SOMETHING OLD, SOMETHING NEW

Something Old, Something New - Luxury Travel Magazine


Something Old, Something New


By: Merry Kirkwood, Issue 30 - Autumn 2007
(Mandarin Oriental, Hong Kong, China)

AS DYNAMIC AS THE CITY IN WHICH IT SITS, THE MANDARIN ORIENTAL HONG KONG HAS RECENTLY FLUNG OPEN ITS DOORS TO REVEAL ITS FABULOUS NEW LOOK.

Perched on a stool at the oversized square table in the hotel’s elegant cake shop, it’s hard to imagine a better spot to indulge in a spot of ‘people watching’. Across the room there are row upon row of beautifully presented cakes, pastries, breads, and delicately shaped luncheon selections tucked behind generous glass cabinets. That they are delicious seems beyond doubt: this is, after all, a hotel that does nothing by halves. On one side, the entrance to Café Causette is buzzing with a variety of lunch guests all queuing to see the new layout and sample the fresh menus.

Neatly dressed and coiffed, they exude a discipline and patience that perfectly reflects the hotel’s philosophy over its nine month recent renovation: good things come to those who wait. Most would agree that the US $140million update of the Mandarin Hotel is not about commerce alone; rather it has more to do with a belief that this hotel has a heart and soul – making it worthy of a fresh face.

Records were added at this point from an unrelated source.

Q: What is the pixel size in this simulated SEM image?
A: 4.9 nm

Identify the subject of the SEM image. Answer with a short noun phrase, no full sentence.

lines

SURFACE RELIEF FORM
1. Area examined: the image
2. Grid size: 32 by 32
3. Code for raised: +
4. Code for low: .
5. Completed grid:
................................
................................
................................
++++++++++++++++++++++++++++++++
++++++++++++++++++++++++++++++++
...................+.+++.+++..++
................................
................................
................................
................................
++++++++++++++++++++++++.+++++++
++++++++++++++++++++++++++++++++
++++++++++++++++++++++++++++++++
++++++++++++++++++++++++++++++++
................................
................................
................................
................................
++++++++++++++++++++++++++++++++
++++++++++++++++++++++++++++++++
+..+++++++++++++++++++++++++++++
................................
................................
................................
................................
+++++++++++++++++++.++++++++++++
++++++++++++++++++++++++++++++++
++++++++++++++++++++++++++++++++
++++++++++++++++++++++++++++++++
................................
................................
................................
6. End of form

In the competitive world of first class hotels, only a small number of hotels (and brands) are constantly talked of in respectful whispers. Hong Kong’s Mandarin Oriental, flagship of the 21-hotel-strong Mandarin group would be one of them. Host to a string of world leaders and celebrities, a visual landmark rising from the shores of spectacular Victoria Harbour since first opening in 1963, and celebrated in novels as a place to see and be seen, this hotel has been an Asian oasis for over 40 years. For those who remember the hotel as it was, three particular things spring to mind: the service (of course); the restaurants and bars; and strangely, the original balconies off the guest rooms.

Happily, for the record, the service continues to be superlative: it’s as simple as
that. Many of the staff have a new spring in their ever-helpful step: a sense of pride in this ‘rebirth’. And as for the balconies (somewhat redundant areas in the original design), they have been cleverly incorporated into the new room design, bringing a new sense of space and light to the sleek ‘everything at your fingertip’ guest rooms. All 502 rooms and suites have been rejuvenated with a special focus on quality and individual detail (none of the 68 suites are alike). There is a strong sense of luxury: from the pure linen bed sheets, to the inclusion of iPod docking systems, and the maintenance of the clever in-room service cupboards, this is five star, Mandarin style.

And as for the rest: personal favourites abound. Among the string of watering holes and places to share a meal I would include the drama and harbour views from Pierre (the contemporary French restaurant that matches 25th floor views with creative fine food inspired by 3-star Michelin chef Pierre Gagnaire). The fresh clean décor of the famous Mandarin Grill and Bar also appeals. It has been updated by Sir Terence Conran and his team who have ‘thrown open’ previously hidden windows. I also like the distinctly Asian feel to Man Wah restaurant and the rich purple hues of the M Bar’s cosy yet contemporary setting. Hotel stalwarts may debate which changes they prefer, (or dislike), but the crowds already flooding the Mandarin aren’t here for discussions, they have come to enjoy.

Perhaps the icing on the cake is the spacious new Mandarin Spa, a creatively developed area for guests to retreat from the hustle and bustle of the streets of Central outside. Incorporating eight treatment suites, a gymnasium and work-out space, and a Chinese herbal steam room, a zen tea room, vitality pool area and dry sauna within the male spa area, and a kneipp massage pool in the female spa area, the whole Spa area is serenity personified with a decorative Shanghai style. At least that is my impression after a ‘four hand’ Oriental Harmony treatment specially selected from the huge range across the Zen, Traditional Chinese, and Ayurvedic menus. (But to be honest, once pampered, it is hard to fully focus my mind.)

When guests step beyond the hotel’s doors, Hong Kong continues to excite with its eclectic mix of traditional and modern distractions. Worth a trip is the new Ngong Ping 360, a cable car experience that takes visitors to the Tian Tan Buddha Statue, the world’s largest seated outdoor Buddha. On a ride taking approximately 25 minutes through North Lantau Country Park, you can drink in Hong Kong’s hilly topography and extensive
green parkland – the ‘other’ Hong Kong beyond its recognizable skyline.

Just like the nightly light show that floods this cityscape with a drama-filled mix of patterns and colours, there is an ongoing mood of celebration washing over Hong Kong that pays respect to its wonderfully rich past, while looking with enthusiasm to the future. Much like the mood in the Mandarin Oriental itself.